Skip to main content

Remediation

Update SageMaker Endpoint Instance Count​

To remediate this finding, ensure that each production variant associated with an AWS SageMaker endpoint has at least two instances. There are two approaches to achieve this:

Option 1: Scale the Variant's Capacity​

You can increase the number of instances for the endpoint without creating a new endpoint configuration.

From Command Line​

aws sagemaker update-endpoint-weights-and-capacities \
--endpoint-name {{endpoint-name}} \
--desired-weight-and-capacities '[
{
"VariantName": "{{variant-name}}",
"DesiredInstanceCount": 2
}
]'

Notes:

  • Set DesiredInstanceCount to 2 or more to meet high-availability requirements.
  • SageMaker dynamically adjusts capacity and routes traffic automatically.
  • Monitor endpoint status and CloudWatch metrics to confirm the scaling operation completes successfully.

Option 2: Update the Endpoint with a New Configuration​

You can create a new endpoint configuration specifying multiple instances per variant and update the endpoint to use this configuration. This method leverages SageMaker’s rolling update or blue/green deployment for minimal disruption.

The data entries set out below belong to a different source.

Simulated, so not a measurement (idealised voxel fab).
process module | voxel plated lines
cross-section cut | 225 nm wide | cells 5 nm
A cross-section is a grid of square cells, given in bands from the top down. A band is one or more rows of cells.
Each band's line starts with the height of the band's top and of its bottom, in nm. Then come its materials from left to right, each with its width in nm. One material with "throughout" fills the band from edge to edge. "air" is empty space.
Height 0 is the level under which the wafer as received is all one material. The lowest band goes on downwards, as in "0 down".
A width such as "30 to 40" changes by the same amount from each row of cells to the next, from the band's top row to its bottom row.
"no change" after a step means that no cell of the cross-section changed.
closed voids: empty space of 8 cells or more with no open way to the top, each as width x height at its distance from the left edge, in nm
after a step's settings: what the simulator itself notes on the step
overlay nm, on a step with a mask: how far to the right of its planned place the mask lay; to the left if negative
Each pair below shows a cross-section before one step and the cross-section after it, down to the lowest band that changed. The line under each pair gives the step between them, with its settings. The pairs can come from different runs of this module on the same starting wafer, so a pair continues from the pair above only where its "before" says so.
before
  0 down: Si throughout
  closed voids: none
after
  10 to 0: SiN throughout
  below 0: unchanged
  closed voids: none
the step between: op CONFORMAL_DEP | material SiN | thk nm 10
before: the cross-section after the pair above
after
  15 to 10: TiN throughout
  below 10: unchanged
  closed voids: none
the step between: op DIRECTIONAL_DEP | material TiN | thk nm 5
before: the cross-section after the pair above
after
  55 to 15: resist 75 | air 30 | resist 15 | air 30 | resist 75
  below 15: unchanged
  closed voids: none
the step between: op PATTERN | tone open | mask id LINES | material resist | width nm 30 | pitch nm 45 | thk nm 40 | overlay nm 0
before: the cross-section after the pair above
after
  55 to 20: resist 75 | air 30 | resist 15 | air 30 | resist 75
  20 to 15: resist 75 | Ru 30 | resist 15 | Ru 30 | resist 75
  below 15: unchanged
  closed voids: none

Step 1: Create a New Endpoint Configuration​

aws sagemaker create-endpoint-config \
--endpoint-config-name {{new-endpoint-config-name}} \
--production-variants '[
{
"VariantName": "{{variant-name}}",
"ModelName": "{{model-name}}",
"InitialInstanceCount": 2,
"InstanceType": "{{instance-type}}"
}
]'

Step 2: Update the Endpoint to Use the New Configuration​

aws sagemaker update-endpoint \
--endpoint-name {{endpoint-name}} \
--endpoint-config-name {{new-endpoint-config-name}}

Step 3 (Optional): Delete Old Configuration​

aws sagemaker delete-endpoint-config \
--endpoint-config-name {{old-endpoint-config-name}}

Notes:

  • InitialInstanceCount must be 2 or greater to ensure high availability.
  • Verify that all instances in the new configuration are in service and that traffic is correctly routed.